FXStreet (Delhi) – Research Team at Societe Generale, suggests that Australian preliminary official data indicate that goods imports declined for a second successive month in December, and at a notably faster pace than in November (-2.0% mom vs -0.8%).
Key Quotes
“We estimate that imports of services also slowed – most notably through reduced tourism abroad, albeit at a more moderate rate (-0.5% mom) than imports of goods. An important point to note is that we do not regard weaker imports as a sign of failing momentum in general domestic demand in Australia, but rather as a reflection of the fast-fading investment resource boom.

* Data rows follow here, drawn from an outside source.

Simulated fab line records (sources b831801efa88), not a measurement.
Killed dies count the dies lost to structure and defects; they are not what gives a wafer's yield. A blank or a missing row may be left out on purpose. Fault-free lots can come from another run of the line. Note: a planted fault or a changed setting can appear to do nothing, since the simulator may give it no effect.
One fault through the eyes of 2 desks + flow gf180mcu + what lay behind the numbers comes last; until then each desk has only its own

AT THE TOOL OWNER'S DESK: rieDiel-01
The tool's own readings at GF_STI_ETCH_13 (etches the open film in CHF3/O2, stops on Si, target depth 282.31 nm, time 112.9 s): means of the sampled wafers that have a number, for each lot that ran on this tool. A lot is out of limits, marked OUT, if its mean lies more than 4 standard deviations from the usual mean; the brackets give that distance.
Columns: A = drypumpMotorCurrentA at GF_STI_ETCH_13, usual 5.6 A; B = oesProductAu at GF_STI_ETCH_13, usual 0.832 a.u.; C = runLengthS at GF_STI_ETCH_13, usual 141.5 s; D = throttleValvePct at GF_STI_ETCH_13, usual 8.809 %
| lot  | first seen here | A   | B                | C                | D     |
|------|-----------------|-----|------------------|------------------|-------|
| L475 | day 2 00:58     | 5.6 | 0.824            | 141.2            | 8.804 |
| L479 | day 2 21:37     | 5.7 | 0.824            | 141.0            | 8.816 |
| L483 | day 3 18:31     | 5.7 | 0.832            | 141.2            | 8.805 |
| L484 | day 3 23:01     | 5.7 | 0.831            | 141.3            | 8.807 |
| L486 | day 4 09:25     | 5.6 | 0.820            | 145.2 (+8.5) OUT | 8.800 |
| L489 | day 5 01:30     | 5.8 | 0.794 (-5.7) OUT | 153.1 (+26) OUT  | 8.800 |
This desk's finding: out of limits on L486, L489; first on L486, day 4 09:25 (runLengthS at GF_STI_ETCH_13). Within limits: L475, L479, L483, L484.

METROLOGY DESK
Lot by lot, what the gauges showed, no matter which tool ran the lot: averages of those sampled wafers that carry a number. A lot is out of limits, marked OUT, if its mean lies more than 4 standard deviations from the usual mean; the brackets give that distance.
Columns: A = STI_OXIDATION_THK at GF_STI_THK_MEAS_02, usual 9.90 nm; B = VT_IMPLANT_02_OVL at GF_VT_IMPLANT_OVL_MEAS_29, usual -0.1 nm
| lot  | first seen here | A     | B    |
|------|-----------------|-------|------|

This is reflected in the fact that capital goods imports are weak, along with intermediate goods, whereas imports of consumer goods are growing very strongly. At the same time we expect exports of goods and services to have expanded moderately, notwithstanding another sharp decline in commodity prices in general and in iron ore prices in particular in December (-13% mom in USD terms, -15% in AUD terms). Still, as new capacity comes on stream – the first shipment of iron ore from the new giant Roy Hill mine left port in December – commodity exports are likely to increase further. In addition, the strong growth in inbound tourism is likely to have been sustained.
If our export and import forecasts are about right, and barring serious revisions to Oct./Nov. data, Q4 export growth would come to something like -1% qoq, while import growth would be positive at around 0.8%. However, these are nominal figures, and with export prices down another 5.4% qoq and import prices down just 0.3% qoq, real export growth of around 4.5% should have far outpaced real import growth of around 1%. This would suggest a net export contribution of 0.5-0.75pp to quarterly GDP growth.”